The $5 Onion Omega2 Gives Raspberry Pi a Run For Its Money (dailydot.com)
An anonymous reader writes from a report via The Daily Dot: Onion's Omega2 computer may give the Raspberry Pi a run for its money if the success of the Kickstarter campaign is any indication. The Daily Dot reports: "With an initial goal of just $15,000, over 11,560 backers have pledged the company $446,792 in hopes of getting their hands on this little wonder board. So why are thousands of people losing their minds? Simple; the Omega2 packs a ton of power into a $5 package. Billed as the world's smallest Linux server, complete with built-in Wi-Fi, the Omega2 is perfect for building simple computers or the web connected project of your dreams. The tiny machine is roughly the size of a cherry, before expansions, and runs a full Linux operating system. For $5 you get a 580MHz CPU, 64MB memory, 16MB storage, built-in Wi-Fi and a USB 2.0 port. A $9 model is also available with 128MB of memory, 32MB of storage, and a MircoSD slot. The similarly priced Raspberry Pi Zero comes with a 1GHz Arm processor, 512MB of memory, a MicroSD slot, no onboard storage, and no built-in Wi-Fi. Omega2 supports the Ruby, C++, Python, PHP, Perl, JavaScript (Node.js), and Bash programming languages, so no matter your background in coding you should be able to figure something out." You can also add Bluetooth, GPS, and 2G/3G support via add-ons or expansions. It looks promising, though it is a Kickstarter campaign and the product may not come into fruition.
The Rpi isn't the cheapest board out there. There are many cheaper ones, many offering faster processors, more cores, built-in WiFi, etc.
Bang per buck, you can do better than Rpi. Even the Zero.
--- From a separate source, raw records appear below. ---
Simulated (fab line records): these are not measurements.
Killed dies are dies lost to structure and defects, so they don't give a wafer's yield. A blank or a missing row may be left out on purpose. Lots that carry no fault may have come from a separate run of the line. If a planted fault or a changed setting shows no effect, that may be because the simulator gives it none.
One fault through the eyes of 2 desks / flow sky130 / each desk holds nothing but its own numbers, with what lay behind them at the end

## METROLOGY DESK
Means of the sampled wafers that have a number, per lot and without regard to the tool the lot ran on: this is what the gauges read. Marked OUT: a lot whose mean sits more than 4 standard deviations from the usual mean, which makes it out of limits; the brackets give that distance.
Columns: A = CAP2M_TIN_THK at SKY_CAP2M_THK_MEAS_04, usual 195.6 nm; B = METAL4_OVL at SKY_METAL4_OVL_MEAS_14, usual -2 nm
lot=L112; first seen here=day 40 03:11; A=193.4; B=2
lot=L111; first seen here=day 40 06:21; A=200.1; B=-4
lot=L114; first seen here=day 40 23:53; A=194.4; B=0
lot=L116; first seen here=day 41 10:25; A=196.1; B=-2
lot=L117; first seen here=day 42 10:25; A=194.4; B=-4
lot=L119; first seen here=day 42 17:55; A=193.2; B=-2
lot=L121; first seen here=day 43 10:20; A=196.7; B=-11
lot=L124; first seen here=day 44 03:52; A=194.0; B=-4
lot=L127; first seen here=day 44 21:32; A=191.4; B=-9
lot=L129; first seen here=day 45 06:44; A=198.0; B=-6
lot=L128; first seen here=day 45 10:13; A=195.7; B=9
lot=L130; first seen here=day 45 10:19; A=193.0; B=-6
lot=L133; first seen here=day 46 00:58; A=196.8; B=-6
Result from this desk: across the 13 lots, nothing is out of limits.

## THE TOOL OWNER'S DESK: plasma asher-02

But what the Rpi does have over everyone else? Community and long-term support. The other cheaper boards often only release an ancient kernel and that's it - nothing more. Yes they can run Android, but the only one they release code for is Android 4. And if the driver is buggy, you're SOL - no one's fixing it.
But the Rpi community is what makes the Rpi the better board - there's lot of support, lots of people are keeping a maintained kernel for it, and drivers are actively being developed and debugged.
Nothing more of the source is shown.